It was precisely this research-driven approach that made possible one of the brand’s most significant eras: Urban Protection, a collection that redefined what clothing could mean in the modern city.
When Moreno Ferrari was appointed Creative Director in 1997, he shifted the collection’s focus away from the garment-dyed natural fibres that had defined much of the label’s identity, towards a harder, more industrial vocabulary, one better suited to the anxieties of a city approaching the new millennium.
Where earlier C.P. Company collections had interpreted everyday life through utility, colour, and fabric research, Urban Protection reframed clothing as a system of defence: a response to the instability, pollution, and social fragmentation of the late 1990s metropolis. Ferrari’s starting point was the street itself:
I like going to markets, to pubs, to down and out places, and analysing people and social changes. That’s where Urban Protection started. Massimo Osti had his colli bolognesi, and that was his world and aesthetic. I made the Metropolis jacket to say that C.P. Company has to acknowledge the dystopic city as well.
That observation led to a rigorous process of material research. As Ferrari explained, the work began from a deep analysis of safety workwear and the relationship between fabric and polluted environments. The result was Dynafil TS-70, an oil-proof, stab-proof and rip-proof black nylon developed for industrial environments, which became the signature material of the collection and the foundation upon which its entire visual language was built.
From there, Urban Protection expanded into a fully formed universe of garments and accessories conceived for urban survival. Gas masks, emergency alarms, torches, pollution detectors, and headphones were not applied as futuristic decoration, but integrated as functional devices, each one evoking a particular aspect of the modern city as a site of tension, vulnerability and adaptation.

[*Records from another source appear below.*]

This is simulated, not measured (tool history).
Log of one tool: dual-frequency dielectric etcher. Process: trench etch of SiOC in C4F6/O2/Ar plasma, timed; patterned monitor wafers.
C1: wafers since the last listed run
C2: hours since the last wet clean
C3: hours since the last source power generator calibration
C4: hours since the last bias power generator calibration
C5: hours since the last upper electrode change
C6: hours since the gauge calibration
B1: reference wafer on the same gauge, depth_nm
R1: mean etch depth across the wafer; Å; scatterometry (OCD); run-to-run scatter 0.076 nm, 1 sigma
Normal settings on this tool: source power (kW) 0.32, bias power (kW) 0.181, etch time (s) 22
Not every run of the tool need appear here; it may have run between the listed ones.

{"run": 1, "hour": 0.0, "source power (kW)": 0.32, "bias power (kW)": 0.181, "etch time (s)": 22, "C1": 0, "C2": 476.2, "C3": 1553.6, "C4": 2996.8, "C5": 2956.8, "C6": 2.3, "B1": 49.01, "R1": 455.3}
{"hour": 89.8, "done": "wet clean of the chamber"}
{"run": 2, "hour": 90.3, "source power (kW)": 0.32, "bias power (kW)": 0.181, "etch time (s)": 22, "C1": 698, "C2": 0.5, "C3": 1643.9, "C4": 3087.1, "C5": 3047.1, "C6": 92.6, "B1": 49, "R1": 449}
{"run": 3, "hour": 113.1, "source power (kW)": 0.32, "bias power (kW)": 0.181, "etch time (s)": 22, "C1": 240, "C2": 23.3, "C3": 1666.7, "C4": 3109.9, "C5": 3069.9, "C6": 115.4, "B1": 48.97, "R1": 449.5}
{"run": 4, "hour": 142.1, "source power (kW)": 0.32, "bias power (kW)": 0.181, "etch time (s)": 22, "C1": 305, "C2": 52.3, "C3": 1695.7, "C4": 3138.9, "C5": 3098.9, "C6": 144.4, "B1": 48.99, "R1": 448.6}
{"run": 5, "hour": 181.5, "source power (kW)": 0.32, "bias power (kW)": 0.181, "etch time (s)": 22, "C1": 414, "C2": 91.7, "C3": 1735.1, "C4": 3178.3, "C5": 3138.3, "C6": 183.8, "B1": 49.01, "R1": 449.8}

At the centre of this vision stood the Metropolis jacket, first released in SS99. More than any other piece, it crystallised the collection’s central proposition: that clothing could operate as an interface between the body and the urban environment, mediating between exposure and protection, visibility and anonymity. But in the collection, two other objects capture this vision particularly well, each from a different angle.
The Rest, from FW00, was a backpack that converted into a stool. Designed by Ferrari for waiting in the modern non-spaces of contemporary life - airports, transit zones, the anonymous thresholds of the city - it treated urban endurance not as a metaphor, but as a practical problem to be solved.
The Beekeeper coat, from Autumn/Winter 2000-01, operated on a different register entirely. Modelled on an apiarist’s garment and dedicated to Pier Paolo Pasolini, it introduced a poetic dimension to the collection, born from the tension between rural and urban, between a disappearing Italy and the dystopian city he was designing for.
Together, they define the range of Urban Protection: rigorous and functional on one side, culturally aware and deeply personal on the other.
Urban Protection’s underlying questions soon pushed Ferrari beyond the boundaries of conventional outerwear. The Transformables range, first released in Spring/Summer 2000, pushed that research into entirely new territory.
Made from transparent polyurethane or a rubberised rip-proof two-layer nylon derived from competitive cycling rain shells, the Transformables were objects that refused to stay still. Vests became backpacks, capes became hammocks, jackets became inflatable chairs, kites, sleeping bags, or tents. Ferrari described his ambition in a conversation with Cristina Morozzi in 2000:
I hate heavy things. I hate walls. Instead, I am chasing after my dream of lightweight cities. Ideal, precarious cities, disassembled and packed away in moments by crowds of nomads. Imagine a city that can appear and disappear in the blink of an eye. These jackets are my architecture. I can’t construct from reinforced concrete, but I can build with the same materials as military tents. In this way, my buildings are also weak, but that means that they are able to tackle delicate subjects: emotions, loves, enthusiasms, and delusions.


Each Transformable carried a deeply personal association. Ferrari was particularly fond of the jacket that transformed into a sleeping bag – for him, a symbol of freedom, independence and nomadic experience. The tents, meanwhile, were inspired by a scene from the French arthouse film Corps à Coeur, directed by Paul Vecchiali, in which a man waits outside his beloved’s house in a tent. That image was enough to convince Ferrari to design an entire range of objects around the emotion of waiting. The jacket that turns into a kite, he says, is «my soul.»
Ferrari’s creative era at C.P. Company remained a defining moment in the brand’s history, but its underlying questions never disappeared. Decades later, the brand returned to that same proposition with Metropolis Series, relaunched in 2020 and named after the jacket that had come to define the original collection.
The premise remains one of protection, but the terms have shifted. Where Urban Protection responded to a specific moment of late twentieth-century anxiety, Metropolis Series reframes that concern in more architectural and enduring terms. Clothing is conceived not as a mask, but as a shield: a structure that allows the wearer to move through the urban environment while preserving discretion, autonomy, and identity.




The collection resists the rhetoric of hyper-visibility that defines much of contemporary fashion. It proposes instead a quieter idea of presence, one grounded in continuity and function rather than spectacle. To understand what Metropolis Series is trying to do, it helps to think about clothing differently.
The cultural theorist Marshall McLuhan argued that garments are not merely coverings, but extensions of the skin itself: mechanisms that regulate exchange between the body and its surroundings while defining the social self. Metropolis Series takes that idea, translating it into a language of essential forms, resilient construction, and purposeful protection.
Where fashion often celebrates transience, Metropolis Series insists on endurance. Clothing conceived not as a seasonal statement, but as infrastructure: built to last, designed to support life in the city with intelligence, resilience, and measure.